Itinerary Help - Calgary/Banff/Yoho/Jasper
I will be traveling with my husband and two kids (daughter - 12 horse lover and son - 10 bird lover) from July 21-29. I would appreciate any suggestions to our planned itinerary. The kids are seasoned travelers who love nature, can entertain themselves during longer drives, and will happily hike up to 2 hours. As long as they get some "down" time each day (running around or swimming), they are wonderful travelers. We know it is a busy time of year, but we would like to have some time away from the crowds as well. Suggestions?

1 – Calgary
2 – Banff/LL
3 – Banff/LL
4 – Banff/LL
5 – Banff/LL
6 – Jasper
7 – Jasper
8 – Calgary
9 – Fly Home

1 – Arrive in Calgary 5:22 pm. Stay in Calgary (Drumheller?).
2- Drive to Drumheller. Tour Royal Tyrell. Drive to Banff/LL area via Beiseker/Airdrie/Cochrane/Canmore. Stay in Banff/LL area.
3 – See Moraine Lake & Lake Louise (Canoe & Hike). Stay in Banff/LL area.
4 – Tour Yoho. See Spiral Tunnel, Takakkaw Falls, Natural Bridge, Emerald Lake, Radium Hot Springs, Return through Kootenay. Stay in Banff/LL area.
5 – Horse Ride (or Raft Trip). Stay in Banff/LL area.
6 – Drive Icefield Parkway and see sites. Stay in Jasper.
7 – Sightsee in Jasper. Mount Edith Cavell & Glacier Hike. Maligne Canyon. Maligne Lake. Stay in Jasper.
8 – Drive to Calgary stopping as desired. Maybe stop by Spruce Meadow or Calgary Zoo for a brief afternoon visit. Stay in Calgary.
9 – Fly home 10:45 am.


Judy_in_Calgary Apr 24th, 2007 09:54 AM

Your itinerary looks just about perfect, Carol_SD.
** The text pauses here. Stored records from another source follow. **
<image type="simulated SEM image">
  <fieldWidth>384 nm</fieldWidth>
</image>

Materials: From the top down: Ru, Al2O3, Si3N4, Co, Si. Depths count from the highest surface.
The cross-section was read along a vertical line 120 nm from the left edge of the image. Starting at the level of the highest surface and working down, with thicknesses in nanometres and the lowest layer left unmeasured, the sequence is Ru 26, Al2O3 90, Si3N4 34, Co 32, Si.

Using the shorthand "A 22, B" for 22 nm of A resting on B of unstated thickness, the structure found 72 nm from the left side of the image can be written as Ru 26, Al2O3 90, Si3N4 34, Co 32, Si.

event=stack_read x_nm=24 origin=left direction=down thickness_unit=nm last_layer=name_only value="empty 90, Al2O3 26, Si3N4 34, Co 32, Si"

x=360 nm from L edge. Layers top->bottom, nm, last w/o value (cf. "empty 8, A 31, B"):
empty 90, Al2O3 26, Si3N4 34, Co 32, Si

I don’t know how long a flight you will have had to reach Calgary, and how tired you’ll be when you land on July 21st. You also have to take into consideration the hour or so that it takes to get through Canadian immigration and customs at Calgary Airport.

If you felt it was feasible to do so (but I realize this may be pushing it), it would be ideal to spend that night in Drumheller. The reason I say that is that the Royal Tyrrell Museum unfortunately gets very full on summer weekends. It gets full enough that it does detract from the experience, in my opinion.

A way of getting around that is to visit the museum right when the doors open at 9.00 a.m. or else to postpone your visit till the evening, between 6.00 p.m. and 9.00 p.m. Those are the less busy times.

If you were able to get to Drumheller on the evening of July 21st, you could be at the museum when its doors opened on July 22nd.

Another approach would be to spend the night of the 21st in the northeast quadrant of Calgary. That is the quadrant in which the airport is located. You also would be well placed to start your journey towards Drumheller, which is to the northeast of Calgary, the next morning.

You could get up early, buy breakfast from a fast food window in Calgary, and eat it on the road, en route to Drumheller. You’d want to be on the road at 7.30 a.m. so you could reach the museum at 9.00 a.m.

As you approach Drumheller, you’ll see the deep valley that the Red Deer River has carved into the prairies. A favourite viewing point from which to look at these “Badlands” is Horseshoe Canyon, just before Drumheller. Resist the temptation to stop and look, as everyone else does. Keep going to the museum, which is beyond the town. You can stop and look at Horseshoe Canyon on your way OUT of Drumheller.

Oh, I’ve just had an idea. Instead of spending your first night in the NE quadrant of Calgary, you could spend it in <b>Airdrie</b>, which is a satellite town about 20 minutes’ drive north of Calgary. Then you would be positioned in an even better spot to start your journey towards Drumheller the next morning.

Airdrie has a cluster of motels and fast food restaurants just off Queen Elizabeth II Highway. You should be able to get out of there quickly on the morning of July 22nd – more quickly than you would be able to get out of Calgary.

Airdrie’s hotels and motels are not fancy, but they are serviceable. There are the usual suspects – Super 8, Ramada, Holiday Inn and Best Western. I understand the Holiday Inn has an indoor pool and slide.

Otherwise your itinerary looks great to me.

bob_brown Apr 24th, 2007 01:29 PM

It is a good game plan for an introduction. It is very much like the trip I took in 1987 that made a Rockies Addict out of me. I have been back so many times since that I have lost count.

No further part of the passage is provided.